In an earlier post, we talked about four common types of nightmare stakeholders: the name dropper, the empire builder, the vanisher, and the bosser. How can you keep these difficult but important players from wreaking havoc on your project or your team, while also ensuring they remain supportive and useful? Below we’ve pulled together some tips to help you keep your project on track and prevent your nightmare stakeholders from derailing your team’s success.
Including stakeholders in planning activities will help to get everyone’s objectives (both overt and covert) on the table. Empire builders who try to annex your Project Team will likely be thwarted early in the process by the competing interests of other stakeholders, name droppers and vanishers will be less likely to overcommit resources if the details of their promises of support are known within the entire planning group, and bossers won’t get far when they understand that other stakeholders will eventually discover their machinations and (correctly) interpret them as entirely self-serving.
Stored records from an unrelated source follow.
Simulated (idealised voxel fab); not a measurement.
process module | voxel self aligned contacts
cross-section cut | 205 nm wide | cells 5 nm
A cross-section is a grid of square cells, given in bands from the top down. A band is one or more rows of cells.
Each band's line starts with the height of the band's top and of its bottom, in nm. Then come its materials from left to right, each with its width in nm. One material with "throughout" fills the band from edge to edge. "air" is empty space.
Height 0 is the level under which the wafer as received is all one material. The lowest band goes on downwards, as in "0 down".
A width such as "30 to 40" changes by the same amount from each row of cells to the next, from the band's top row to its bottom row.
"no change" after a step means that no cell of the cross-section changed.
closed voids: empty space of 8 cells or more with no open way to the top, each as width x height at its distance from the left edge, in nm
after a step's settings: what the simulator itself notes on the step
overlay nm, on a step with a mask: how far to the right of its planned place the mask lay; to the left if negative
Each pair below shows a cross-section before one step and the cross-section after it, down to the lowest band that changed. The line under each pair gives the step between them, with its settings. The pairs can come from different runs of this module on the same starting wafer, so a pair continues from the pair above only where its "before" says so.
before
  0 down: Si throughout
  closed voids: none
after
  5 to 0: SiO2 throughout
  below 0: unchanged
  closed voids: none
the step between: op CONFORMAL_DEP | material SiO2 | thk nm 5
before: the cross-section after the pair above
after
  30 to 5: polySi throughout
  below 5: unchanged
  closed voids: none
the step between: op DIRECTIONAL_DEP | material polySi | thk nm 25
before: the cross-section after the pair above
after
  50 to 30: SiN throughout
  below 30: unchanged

Maintaining regular communication will help to head off a number of nightmare stakeholder issues. Bossers will be more readily kept in check if they’re receiving routine communications on the status of the project, so keep them in the loop regarding support issue updates, personnel change notifications, and milestone progress reports—a smoothly running project offers fewer openings for interference. Vanishers are particularly impacted by regular communications, especially if their name is included on the list of people with outstanding action items (approval requests) or overdue resources (additional funding).
Managing expectations is key when dealing with difficult stakeholders. You’ll need to look at the partnership from two sides to get the best effect—what the stakeholder can reasonably expect from you, and what your team will be expecting from the stakeholder. Setting clear expectations around what your team’s obligations are will keep empire builders and bossers from steamrolling you, while aggressively pursuing the support you expect to receive from name droppers and vanishers will be critical to keeping your project on track.
Setting deadlines for support and/or information keeps your team from getting down to the wire, only to discover they’re missing vital resources that are necessary to successfully complete the project. Name droppers and vanishers will more reliably hold up their end of the bargain if there’s a formal deadline for them to deliver the support and/or resources they initially promised. Bossers are less likely to interfere with the team’s project activities when clear deadlines have been set, since it keeps you on the controlling end of the relationship.
Establishing limits on what your team will do—and when they can do it—is a good way to keep empire builders from becoming overbearing. Outlining your Project Team’s boundaries early in the process not only gives prospective empire builders some solid obstacles to overcome should they consider taking charge, it will also provide your team with concrete ways to push back if they’re challenged. Advise your team to be vigilant, since empire builders are likely to become more aggressive if they think you’ve let down your guard.
Empowering your team is a surefire way to keep nightmare stakeholders in line. Name droppers and vanishers are rendered powerless when routinely confronted by team members about promised resources, making them more likely to follow through on their commitments. Empire builders and bossers also tend to abandon self-serving activities when they consistently meet resistance from individual Project Team members. Create signature limits that are as high as you can reasonably make them and spread authorization responsibilities among several members, so your team is less reliant on difficult stakeholders for urgent approvals.